DSPAM: Single aliases for spam/ham reporting, opt-in/out-flags in the database
My mail server uses DSPAM (http://sourceforge.net/projects/dspam/) to filter incoming mail. I use the following set-up:
- spam@xxxxx for retraining false negatives.
- ham@xxxxx for retraining false positives.
- Virtual users in the dspam database.
- Opt-in/out flags from the database.
- User IDs in the X-DSPAM-Signature header.
This set-up means that any of my mail users can forward an incorrectly classified message using any of their aliases as the ‘From’ address and DSPAM will work out the correct user from the X-DSPAM-Signature header. I was pretty sure this set-up was working, until I upgraded to version 3.9.0 and the detection efficacy dropped off.
Poking around in the logs, it looked like DSPAM had decided to ignore the opt-in/out flags in the database and reverted to looking in disk files. With the logs reporting:
Loading opt-in from /var/spool/dspam/opt-in/<domain>/<user>.dspam
Loading opt-out from /var/spool/dspam/opt-in/<domain>/<user>.nodspam
This meant that while incoming mail was being filtered, I couldn’t retrain incorrectly classified mail. My retraining command looked like this:
/usr/bin/dspam --user ${from_user} --class=${next_hop} --source=error
Then I found this post about a DSPAM set-up very similar to my own. That post suggests the following for retraining to work:
/usr/bin/dspam --user <user> --class=${nexthop} --source=error
Where:
- <user> must be listed in your database.

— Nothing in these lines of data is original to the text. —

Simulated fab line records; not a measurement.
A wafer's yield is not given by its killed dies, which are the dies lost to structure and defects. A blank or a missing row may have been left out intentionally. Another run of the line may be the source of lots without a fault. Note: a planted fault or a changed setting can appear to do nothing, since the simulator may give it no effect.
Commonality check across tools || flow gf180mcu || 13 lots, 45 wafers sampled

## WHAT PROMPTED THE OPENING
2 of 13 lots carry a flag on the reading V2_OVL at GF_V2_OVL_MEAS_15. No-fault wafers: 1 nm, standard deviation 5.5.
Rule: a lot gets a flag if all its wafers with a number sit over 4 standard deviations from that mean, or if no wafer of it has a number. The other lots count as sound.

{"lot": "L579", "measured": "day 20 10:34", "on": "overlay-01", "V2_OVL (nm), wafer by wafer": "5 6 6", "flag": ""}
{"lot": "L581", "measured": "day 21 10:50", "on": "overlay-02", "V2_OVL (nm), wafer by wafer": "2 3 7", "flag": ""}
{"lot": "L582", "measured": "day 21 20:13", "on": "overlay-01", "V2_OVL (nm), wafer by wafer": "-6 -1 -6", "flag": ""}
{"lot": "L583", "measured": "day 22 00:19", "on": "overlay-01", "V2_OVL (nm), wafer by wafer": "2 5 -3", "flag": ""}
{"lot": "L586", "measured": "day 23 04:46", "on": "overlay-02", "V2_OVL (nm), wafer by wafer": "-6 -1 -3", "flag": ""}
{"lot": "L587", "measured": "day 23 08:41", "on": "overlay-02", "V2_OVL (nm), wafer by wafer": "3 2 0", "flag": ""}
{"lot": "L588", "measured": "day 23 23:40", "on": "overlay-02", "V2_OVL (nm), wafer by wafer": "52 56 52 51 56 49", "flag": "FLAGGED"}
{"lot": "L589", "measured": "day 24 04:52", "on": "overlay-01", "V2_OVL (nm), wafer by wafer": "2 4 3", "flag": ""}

- If you're running in opt-in mode (like me), <user> must have opted in.
So I changed my retraining command to:
/usr/bin/dspam --user dspam --class=${nexthop} --source=error
and:
- Added a row to the dspam_virtual_uids database table for a user called 'dspam'.
- Added an opt-in file for the 'dspam' user: created /var/spool/dspam/opt-in/local/dspam.dspam.
- Added OptIn:on and OptOut:off preferences to the database for the 'dspam' user.
- Deleted the other 'opt-in' files for the other users I'd added while trying to fix/investigate the issue.
It looks like if users are opted out by default, setting OptIn to 'on' isn't enough you have set OptOut for that user to 'off'.
Now my retraining addresses are working again. Once a decent amount of spam/non-spam has be processed and re-classified, all those banking scams should end up where they belong: in the spam folder.